The general manager of a roller rink where the Gentlemen of Desire and other promoters often hold dances acknowledged that sometimes security measures aren’t enough to keep teen-agers from sneaking in alcohol and fighting.

“We’re always having problems along those lines, but we handle it,” said Charles Siegmund, general manager of the Sherman Square Entertainment Center in Reseda, which maintains a city permit for teen-age dances. If dances “are controlled and monitored, they are good because teens don’t have anywhere to go with a controlled atmosphere,” Siegmund said.

Police Unconvinced

Police aren’t convinced that promoters and hall owners are making an honest effort to keep the dances within legal limits. There are municipal codes designed to regulate and control teen-age dances, but police say most promoters and dance-hall owners never bother to apply for a permit.

Advertisement

“Those are strictly illegal operations and they cause all kinds of problems,” said Detective Richard Rudell of the Los Angeles Police Commission’s investigation division. “These people rent these halls and there’s no control over them.”

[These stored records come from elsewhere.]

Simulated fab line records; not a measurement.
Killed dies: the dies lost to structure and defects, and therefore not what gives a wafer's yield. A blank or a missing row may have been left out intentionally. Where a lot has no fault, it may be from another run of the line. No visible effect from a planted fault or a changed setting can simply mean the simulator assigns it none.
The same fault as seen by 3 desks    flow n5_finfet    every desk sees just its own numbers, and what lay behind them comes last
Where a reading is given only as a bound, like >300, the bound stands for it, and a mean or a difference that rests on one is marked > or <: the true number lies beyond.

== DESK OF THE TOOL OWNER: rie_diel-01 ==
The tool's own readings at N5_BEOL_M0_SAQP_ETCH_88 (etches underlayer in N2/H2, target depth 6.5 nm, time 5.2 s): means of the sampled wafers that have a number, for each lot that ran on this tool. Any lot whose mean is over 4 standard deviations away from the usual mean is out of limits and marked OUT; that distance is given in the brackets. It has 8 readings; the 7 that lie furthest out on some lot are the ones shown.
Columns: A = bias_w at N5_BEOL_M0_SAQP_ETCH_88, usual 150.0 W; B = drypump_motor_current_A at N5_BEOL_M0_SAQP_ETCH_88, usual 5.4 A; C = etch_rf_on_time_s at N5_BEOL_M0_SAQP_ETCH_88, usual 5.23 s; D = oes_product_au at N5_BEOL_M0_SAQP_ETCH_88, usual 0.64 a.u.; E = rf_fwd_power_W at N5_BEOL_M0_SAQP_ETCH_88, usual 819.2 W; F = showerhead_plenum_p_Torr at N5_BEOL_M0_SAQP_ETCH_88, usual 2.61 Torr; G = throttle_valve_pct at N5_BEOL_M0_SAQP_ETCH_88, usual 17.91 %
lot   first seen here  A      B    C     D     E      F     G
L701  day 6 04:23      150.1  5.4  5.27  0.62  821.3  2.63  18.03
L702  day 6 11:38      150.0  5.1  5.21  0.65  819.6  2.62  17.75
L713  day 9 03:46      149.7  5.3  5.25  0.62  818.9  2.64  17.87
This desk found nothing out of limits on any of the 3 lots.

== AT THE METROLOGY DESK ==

It is a misdemeanor to hold a dance without a permit. But police have difficulty finding the dances to enforce the code. Often, flyers and word of mouth are the only forms of advertisement. And the promoters move dances from hall to hall.

“By the time we become aware of these hit-and-run violators, it’s usually after the fact,” Rudell said. “It’s impossible to enforce.”

And, Sgt. Ontiveros adds, the Police Department can’t spare the resources to locate and monitor teen-age dances.

“We just don’t have the manpower to baby-sit these halls,” he said. “I don’t know what the cure is.”

So, it appears that the mobile disc jockeys will continue to ply their trade, with or without the city’s blessing. And that’s just fine with the youths who go to the dances.